Director: Dean Cornish
Chazz Valentine “The Brightest Star”
Chazz from The Rabble went solo, and like his name suggests, Chazz Valentine is all about the love. “The Brightest Star” is an upbeat love song, like the sort of thing Rancid were doing. The video puts Chazz and his band in a skate bowl, while BMX riders cruise around them. But just in case that was too dudecentric, there’s also footage of Chazz and his bae biking around Auckland.

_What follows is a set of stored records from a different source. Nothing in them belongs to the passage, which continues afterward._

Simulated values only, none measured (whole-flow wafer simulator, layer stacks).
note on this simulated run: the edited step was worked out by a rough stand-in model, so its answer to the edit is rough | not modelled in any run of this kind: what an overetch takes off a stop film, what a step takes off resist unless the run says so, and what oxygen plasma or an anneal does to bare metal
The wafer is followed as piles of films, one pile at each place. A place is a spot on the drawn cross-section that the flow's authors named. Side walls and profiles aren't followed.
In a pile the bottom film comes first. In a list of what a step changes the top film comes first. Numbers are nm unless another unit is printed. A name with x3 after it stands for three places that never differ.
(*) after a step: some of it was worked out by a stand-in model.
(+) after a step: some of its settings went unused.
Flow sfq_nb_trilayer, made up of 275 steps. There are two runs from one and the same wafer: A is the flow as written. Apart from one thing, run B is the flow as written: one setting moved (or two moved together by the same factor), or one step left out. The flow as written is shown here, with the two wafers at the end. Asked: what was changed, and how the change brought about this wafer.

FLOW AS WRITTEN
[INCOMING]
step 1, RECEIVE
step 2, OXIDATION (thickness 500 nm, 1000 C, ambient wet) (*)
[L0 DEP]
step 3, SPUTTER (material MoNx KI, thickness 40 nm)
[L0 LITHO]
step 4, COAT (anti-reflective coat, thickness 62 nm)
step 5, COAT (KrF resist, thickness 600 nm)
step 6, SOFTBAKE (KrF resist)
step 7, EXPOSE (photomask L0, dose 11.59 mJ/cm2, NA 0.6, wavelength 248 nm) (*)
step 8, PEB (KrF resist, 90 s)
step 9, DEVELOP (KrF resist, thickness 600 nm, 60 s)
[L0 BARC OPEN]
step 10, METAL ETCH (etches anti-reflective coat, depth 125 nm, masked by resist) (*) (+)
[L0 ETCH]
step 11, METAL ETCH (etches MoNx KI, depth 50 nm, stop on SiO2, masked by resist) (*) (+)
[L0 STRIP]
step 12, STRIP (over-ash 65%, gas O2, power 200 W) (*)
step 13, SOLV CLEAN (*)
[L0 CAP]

Director: Ivan Slavov, Daniel Strang
Clap Clap Riot “So You Say”
Clap Clap Riot’s gradually building “So You Say” involves black and white footage of the band, enhanced with hand-drawn animations. Sometimes it resembles (and predates) Disclosure’s face squiggle, other time it’s more like the felt-tip explosions of The Mint Chicks. It’s a cool, energetic experience.
Director: Johnny Lyon
Collapsing Cities “Favours For Favours”
Tim van Dammen pulls double duty as the video’s director and the band’s drummer. “Favours For Favours” puts him and his band on the roof at 161 Karangahape Road, one of the few K Road Victorian-era buildings to have a flat roof. The video is a single-take effort, with the camera swirling around the band as they perform the song in front of a glorious sunset and the glowing lights of central Auckland.
Director: Tim van Dammen
Connan Mockasin “It’s Choade My Dear”
I still don’t get Connan Mockasin, ok? The best things about this video are the swampy lagoon with lemons floating in it, the rat, and the sideways shots, which will annoy people who dislike portrait-shot video.